# Setting Up[¶](https://knowledge.dataiku.com/latest/courses/active-learning/setting-up.html#setting-up "Permalink to this headline")

Suppose you are the editor of a browser extension that allows users to block clickbait news articles. As a first step, you have crawled the web to gather a set of news titles.

## Supporting Data[¶](https://knowledge.dataiku.com/latest/courses/active-learning/setting-up.html#supporting-data "Permalink to this headline")

We will use the following two files:

* clickbait\_reported\_by\_users.csv. This contains 50 titles that you have already manually labeled.

* clickbait\_to\_classify.csv. This contains unlabeled titles.

These datasets are reformatted versions of the data provided in this repository (see [CPKG16]).

## Create the Project and Set the Code Environment[¶](https://knowledge.dataiku.com/latest/courses/active-learning/setting-up.html#create-the-project-and-set-the-code-environment "Permalink to this headline")

Create a new project and within the new project go to **… > Settings > Code env selection**.

* Deselect **Use DSS builtin Python env** and select an environment that has Python3 support.

* Click **Save**.

## Prepare the Data[¶](https://knowledge.dataiku.com/latest/courses/active-learning/setting-up.html#prepare-the-data "Permalink to this headline")

Upload the CSV files as new Uploaded files datasets with the following settings on the **Format/Preview** tab:

* Select Quoting style **Escaping only**

* Enter a Separator value of `\_`

* Enter a Skip first lines value of `0`

* Check **Parse next line as column headers**

Note

The data to classify has only one column, because it is not classified yet.

Later on, we’ll merge newly manually labeled data with the already labeled data. In order to prepare for this eventuality, an additional step is necessary.

* Select the *clickbait\_reported\_by\_users* dataset and create a Stack recipe.

* Create as output a dataset named *clickbait\_stacked* and change no other parameters.

* Run the recipe.

Later on, the dataset of labeled samples will be set as another input of the recipe.

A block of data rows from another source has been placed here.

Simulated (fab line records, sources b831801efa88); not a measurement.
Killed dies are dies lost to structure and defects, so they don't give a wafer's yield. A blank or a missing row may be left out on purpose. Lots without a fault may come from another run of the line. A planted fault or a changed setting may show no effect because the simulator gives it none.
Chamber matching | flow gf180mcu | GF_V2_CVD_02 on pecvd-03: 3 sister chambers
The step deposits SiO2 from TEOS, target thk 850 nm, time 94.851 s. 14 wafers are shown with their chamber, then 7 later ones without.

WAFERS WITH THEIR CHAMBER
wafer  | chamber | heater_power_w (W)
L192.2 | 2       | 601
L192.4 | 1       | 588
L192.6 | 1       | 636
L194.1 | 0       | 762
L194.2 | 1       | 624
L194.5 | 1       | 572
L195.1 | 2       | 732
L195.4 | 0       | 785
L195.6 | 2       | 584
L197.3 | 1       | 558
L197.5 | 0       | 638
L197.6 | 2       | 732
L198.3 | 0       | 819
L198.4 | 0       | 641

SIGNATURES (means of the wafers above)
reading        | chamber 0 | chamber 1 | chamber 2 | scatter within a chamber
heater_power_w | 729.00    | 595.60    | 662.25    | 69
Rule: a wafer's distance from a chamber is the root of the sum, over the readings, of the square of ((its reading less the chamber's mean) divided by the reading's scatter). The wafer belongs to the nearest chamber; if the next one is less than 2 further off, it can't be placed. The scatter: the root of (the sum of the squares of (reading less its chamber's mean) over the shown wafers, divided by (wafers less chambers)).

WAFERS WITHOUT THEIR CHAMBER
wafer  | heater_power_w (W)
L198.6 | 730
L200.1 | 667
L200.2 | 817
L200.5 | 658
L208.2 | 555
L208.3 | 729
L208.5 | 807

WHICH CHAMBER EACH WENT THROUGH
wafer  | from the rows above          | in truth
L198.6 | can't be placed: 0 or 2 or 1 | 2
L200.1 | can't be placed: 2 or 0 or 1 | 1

The flow should now look like this:

## Building a First Model[¶](https://knowledge.dataiku.com/latest/courses/active-learning/setting-up.html#building-a-first-model "Permalink to this headline")

Before even considering doing active learning, one needs to fit a model on the already labeled data. If the performance is good enough, active learning may not even be needed.

* Select the *clickbait\_stacked* dataset, and then click **Lab**.

* Click **Quick model > Prediction**

* Select *clickbait* as the target column and then click **Automated Machine Learning > Quick prototypes > Create**.

DSS tries to guess the best parameters for the current task and set an analysis. However, since our input is not really standard, it is by default rejected by DSS.

* Go to the **Design** tab and then **Features handling**.

+ Click on *title* and set its Role as an input.

+ Choose TF/IDF vectorization and add English stop words.

* In the **Algorithms** settings, disable Random Forest, leaving Logistic Regression the only algorithm.

* In the **Runtime environment** settings, choose **Inherit project default** as the selection behavior for the code environment.

* Click **Train** and see your model learn! The performance of the model should be around 0.5.

* Click on the model and deploy it.

Note

**Troubleshooting.** Did your training fail because of a missing module? This is because your code environment doesn’t have the set of packages needed for Visual Machine Learning. Choose another code environment or talk to your DSS administrator.